After submitting to correct some of your very confused notations especially your incorrect concept of independence of probabilities about observed different data samples instead of the correct concept of independence of different random vectors (also see @whuber's question commented under your own latest confused answer), the linked post in the comment hasn't completely clarified this question for you.
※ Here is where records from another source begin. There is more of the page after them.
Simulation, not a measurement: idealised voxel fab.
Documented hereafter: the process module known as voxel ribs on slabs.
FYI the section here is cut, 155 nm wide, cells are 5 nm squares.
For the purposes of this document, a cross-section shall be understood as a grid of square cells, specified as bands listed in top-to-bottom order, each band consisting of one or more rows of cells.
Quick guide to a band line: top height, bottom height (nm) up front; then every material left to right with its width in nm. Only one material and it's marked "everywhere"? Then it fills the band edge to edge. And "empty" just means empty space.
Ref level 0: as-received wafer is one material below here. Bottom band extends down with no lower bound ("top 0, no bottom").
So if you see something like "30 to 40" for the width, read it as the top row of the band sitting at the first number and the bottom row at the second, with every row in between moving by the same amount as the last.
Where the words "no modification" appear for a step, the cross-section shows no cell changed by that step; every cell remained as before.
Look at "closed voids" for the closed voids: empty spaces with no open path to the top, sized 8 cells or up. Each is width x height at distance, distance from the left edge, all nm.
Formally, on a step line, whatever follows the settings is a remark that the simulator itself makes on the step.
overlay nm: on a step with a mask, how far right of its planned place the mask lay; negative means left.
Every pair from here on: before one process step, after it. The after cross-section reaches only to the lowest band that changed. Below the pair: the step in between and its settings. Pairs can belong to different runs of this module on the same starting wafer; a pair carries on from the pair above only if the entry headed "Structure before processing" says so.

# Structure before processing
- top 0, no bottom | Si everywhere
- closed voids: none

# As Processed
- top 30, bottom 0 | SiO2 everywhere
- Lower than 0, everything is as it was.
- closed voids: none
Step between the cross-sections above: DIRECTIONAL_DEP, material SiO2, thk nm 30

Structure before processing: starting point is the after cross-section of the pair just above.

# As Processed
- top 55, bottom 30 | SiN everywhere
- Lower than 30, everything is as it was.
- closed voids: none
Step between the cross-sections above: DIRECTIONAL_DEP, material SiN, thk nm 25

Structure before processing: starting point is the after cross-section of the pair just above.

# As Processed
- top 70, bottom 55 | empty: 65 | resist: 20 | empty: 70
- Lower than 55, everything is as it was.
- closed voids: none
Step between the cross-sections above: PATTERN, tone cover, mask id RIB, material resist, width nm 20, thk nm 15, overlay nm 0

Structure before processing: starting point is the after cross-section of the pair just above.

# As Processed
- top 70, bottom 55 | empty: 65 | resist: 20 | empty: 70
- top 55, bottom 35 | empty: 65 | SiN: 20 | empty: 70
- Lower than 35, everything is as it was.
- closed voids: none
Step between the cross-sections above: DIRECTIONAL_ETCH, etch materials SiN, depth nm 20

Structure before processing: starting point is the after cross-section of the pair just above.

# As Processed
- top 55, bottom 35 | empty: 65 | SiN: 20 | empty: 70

Please bear in mind that here $(X_i,Y_i)$ is a single (atomic) random vector while your concerned question is not about the usual conditional independence of random vectors which should be expressed as $(X_i,Y_i) \mathrel{\unicode{x2AEB}} (X_j,Y_j) | Z, \forall i \neq j$ following your notation. Yet your real question is about independence of the split conditional random variables $Y_i|X_i \mathrel{\unicode{x2AEB}} Y_j|X_j, \forall i \neq j$ which is not directly provable by plugging to any of the referenced theorem which basically says if $X \mathrel{\unicode{x2AEB}} Y$ then $g(X) \mathrel{\unicode{x2AEB}} h(Y), \forall g, h$. Before trying that out indirectly we can first use a simple example to feel this subtle kind of 'split-conditional' pairwise independence.
Suppose your DGP follows an additional simple deterministic rule $Y_i=X_i, \forall i$, while all the random vectors are still pairwise independent $(X_i,Y_i) \mathrel{\unicode{x2AEB}} (X_j,Y_j), \forall i \neq j$. In this case apparently the conditional random variable $Y_i|X_i=X_i$ trivially, and note the $X$-component projection of each vector $Z_i=(X_i,Y_i)$ is a function of random vectors. Then we can apply above referenced theorem to rigorously prove $X_i \mathrel{\unicode{x2AEB}} |X_j, \forall i \neq j$, so we have $Y_i|X_i \mathrel{\unicode{x2AEB}} Y_j|X_j, \forall i \neq j$.
Now to be able to rigorously prove the general case, let $l_i$ be above projection function onto the $X$ component of each random vector $Z_i=(X_i,Y_i)$. Then a generic conditional random variable $Y_i|X_i \sim p_i(X_i)=p_i(l_i(Z_i))$ which is still a (composite) function of the random vector $Z_i$ (here $p_i$ is a general distribution function assuming each conditional random variable $Y_i|X_i$ is well-defined), therefore we now can prove the same independence conclusion in the most general case only assuming independence of the sequence of random vectors.
Finally back to the common regression cases as you've already understood a fixed identical conditional distribution $p_{Y|X}$ is assumed implicitly for each conditional rv $Y_i|X_i$, we can still assert they're independent even if their conditional distribution functions are the same as an extreme edge case because any value $y_i$ of a conditional rv cannot give any clue about another conditional rv's value $y_j$ assuming IID data for regression.